The emotional weight of his stories forced her to hide in the fire escape until she could compose herself and return to hear more, she said.

"But I did keep my promise to Raphael," she added. "After that event, I told his story in multiple newspaper articles. He continued to stay in touch for some time until his death, and through him, I really learned it was possible for a body to survive but for the soul to be ravaged and for the heart to be broken. How he must have wondered whether he had done his duty as a survivor? Had he properly articulated his story on behalf of his wife and his children? Had he acted as a true witness?

"And I have wondered whether I have properly told his story, and if not for me, who would do so?" she continued.

Few of the Holocaust survivors Rockford interviewed for her book, "The Triumphant Spirit," still survive, she said. Among the departed are Vladka Meed, who helped organize the Warsaw Ghetto Uprising.

Still alive, however, is Elie Wiesel, a Nobel Peace Prize laureate, author of more than 40 books and a professor at Boston University. And like many other Holocaust survivors, Wiesel "still speaks with urgency and strength and conviction -- not just about the Holocaust but about all human rights," Rockford said.

She and her husband met Wiesel during a dinner at Regis University. The university president, knowing Rockford's family history, gave her the seat next to the professor.

"I asked Wiesel about his writing and his teaching, I told him about my father," she said. "And then I wondered to myself and asked him aloud: 'Mr. Wiesel, you who have survived some of the same unspeakable horrors of so many Holocaust victims that I have interviewed, how is it that you maintain your belief in the human race ...?' I wanted him to tell me, just as I wanted my father to tell me, that there was a reason to believe it would all be OK, that there would be no more Holocausts, that we had seen mankind at his worst and that we, as a human race, will rise up.

"Wiesel looked into my eyes, and he said, 'I do not believe, but I must continue to speak,'" she continued. "It was then that I realized what it means to say 'Never again.' I had to stop looking to others, to survivors, to reassure me that the world would survive."
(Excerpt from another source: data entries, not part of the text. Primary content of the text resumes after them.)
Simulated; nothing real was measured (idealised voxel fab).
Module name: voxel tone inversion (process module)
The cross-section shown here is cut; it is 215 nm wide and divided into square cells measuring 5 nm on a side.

Bram didn't have the energy to celebrate when men in American Army uniforms arrived at Buchenwald in April 1945. But now, he said, "Anytime I see someone in an American uniform, my heart just blossoms. I feel like you are protecting my freedom, and I'm to a point where I'm relying on you for my grandchildren to be free."

Bram fielded questions about living conditions in the five camps he lived in during his five years of imprisonment. Escape was impossible, as the prisoners were too weak to make the attempt due to malnourishment.

"We were there for one reason: not to survive," he said. "It was just a matter of time -- if Hitler had won the war, G-d forbid, none of us would be alive right now anyway, because we couldn't have survived much longer. We were always sick, we were all barely getting out of bed in the morning."

He returned to the Polish town where he grew up after the war to find that some of his family's former neighbors blamed the Jewish people for Nazi brutality.

"My home, where I had been living, was no longer there, so I asked the Polish family living in the house next to it ... I tried to communicate with them," he said. "He says to me,
'What are you doing here? Hitler didn't kill you? You shouldn't have made it here. ... You Jews don't belong here.'

"But there were also the opposite: There were good Polish people who helped the Jewish people during and after the war," he added. "You can't always expect to be welcomed or involved. There's always going to be someone who hates you regardless."

Hatred later evolved into denial, despite the best efforts of Army Gen. Dwight D. Eisenhower, who would later become the president who brought the Air Force Academy into being. After visiting the Ohrdruf camp, Eisenhower encouraged government officials in Washington and London to send journalists and legislators who could provide evidence "to the American and British publics in a fashion that would leave no room for cynical doubt."

But Bram said he doesn't see a point in returning hatred with hatred.

"I am not a hateful person," he said. "The thing I would like to see is the people who committed the crimes. They're the ones who should caught, should be punished -- with justice. Hating does not bring any relief. Hating only stimulates more hate and creates more problems. I do not think we should hate, but we should do everything we can to bring justice to people who commit crimes."